Editor's note: Our partner GlobalPost is launching a series that looks at wealth and poverty worldwide by comparing U.S. metro areas with foreign cities that have similar levels of income inequality. The findings may surprise you. This story from Bangkok and a companion piece from Fairfield County, Conn., examine two places where the superrich and the very poor live just minutes apart.
Most male dropouts living in Bangkok's most notorious slum, Klong Toei, are presented with two principal career paths: speed dealer or stevedore.
The first involves ducking cops, consorting with junkies and hardening your neighborhood's rep as a crime-infested no-go zone. Klong Toei's reputation for selling "ya ba" pink meth tabs that smell like cotton candy when smoked is second only to its reputation for catching on fire. Flames easily leap between dwellings in the slum, a labyrinth of buildings packed so tight that alleys remain dim under the Thai noontime sun.
In lieu of meth, Boat Thammongkul, 20, has chosen to work the nearby docks.
"We move heavy stuff at the pier for 500 baht a day," Boat says. That's roughly $16 for nine hours at the Klong Toei wharf, a critical hub in Thailand's export economy and the chief employer of nearby slum dwellers.

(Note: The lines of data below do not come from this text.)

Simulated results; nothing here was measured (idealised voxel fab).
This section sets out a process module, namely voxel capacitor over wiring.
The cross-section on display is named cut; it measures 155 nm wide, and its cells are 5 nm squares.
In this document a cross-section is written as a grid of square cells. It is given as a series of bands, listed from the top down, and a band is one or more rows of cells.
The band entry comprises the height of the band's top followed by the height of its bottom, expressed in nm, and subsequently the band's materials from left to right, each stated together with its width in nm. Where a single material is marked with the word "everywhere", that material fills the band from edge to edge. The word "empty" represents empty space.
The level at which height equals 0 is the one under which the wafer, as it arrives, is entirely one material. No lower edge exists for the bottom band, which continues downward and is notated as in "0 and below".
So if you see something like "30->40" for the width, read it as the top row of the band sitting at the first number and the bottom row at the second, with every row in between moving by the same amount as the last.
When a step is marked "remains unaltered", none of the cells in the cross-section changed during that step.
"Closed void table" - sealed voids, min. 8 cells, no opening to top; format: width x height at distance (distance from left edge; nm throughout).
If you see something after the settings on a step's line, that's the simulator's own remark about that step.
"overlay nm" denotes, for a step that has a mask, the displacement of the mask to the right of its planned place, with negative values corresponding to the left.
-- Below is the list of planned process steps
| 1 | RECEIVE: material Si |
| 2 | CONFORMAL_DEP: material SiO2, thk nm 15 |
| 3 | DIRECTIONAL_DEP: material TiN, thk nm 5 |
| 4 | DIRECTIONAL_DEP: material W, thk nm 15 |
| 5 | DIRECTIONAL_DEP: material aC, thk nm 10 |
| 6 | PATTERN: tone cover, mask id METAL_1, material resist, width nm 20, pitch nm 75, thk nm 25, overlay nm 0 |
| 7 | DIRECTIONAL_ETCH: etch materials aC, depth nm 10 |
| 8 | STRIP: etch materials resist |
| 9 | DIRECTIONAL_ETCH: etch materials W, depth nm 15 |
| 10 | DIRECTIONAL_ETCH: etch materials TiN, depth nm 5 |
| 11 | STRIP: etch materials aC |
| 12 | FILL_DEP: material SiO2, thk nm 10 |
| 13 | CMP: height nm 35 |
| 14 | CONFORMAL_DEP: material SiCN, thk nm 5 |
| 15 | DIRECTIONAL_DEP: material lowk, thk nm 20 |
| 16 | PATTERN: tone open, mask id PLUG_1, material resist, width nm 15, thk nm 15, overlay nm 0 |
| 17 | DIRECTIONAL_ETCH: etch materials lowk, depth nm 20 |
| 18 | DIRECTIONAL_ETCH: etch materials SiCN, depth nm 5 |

"Just because people around me sell drugs doesn't mean we have to," he says. "Besides, I have a dream. One day, I want to work at a job indoors. With air-conditioning."
Small dreams and hard labor define the view from Klong Toei. But in Bangkok, a city divided by wealth and class, a mere 5 miles separates the slums from a glam shopping paradise feeding the appetites of an emerging middle class and a rising upper class.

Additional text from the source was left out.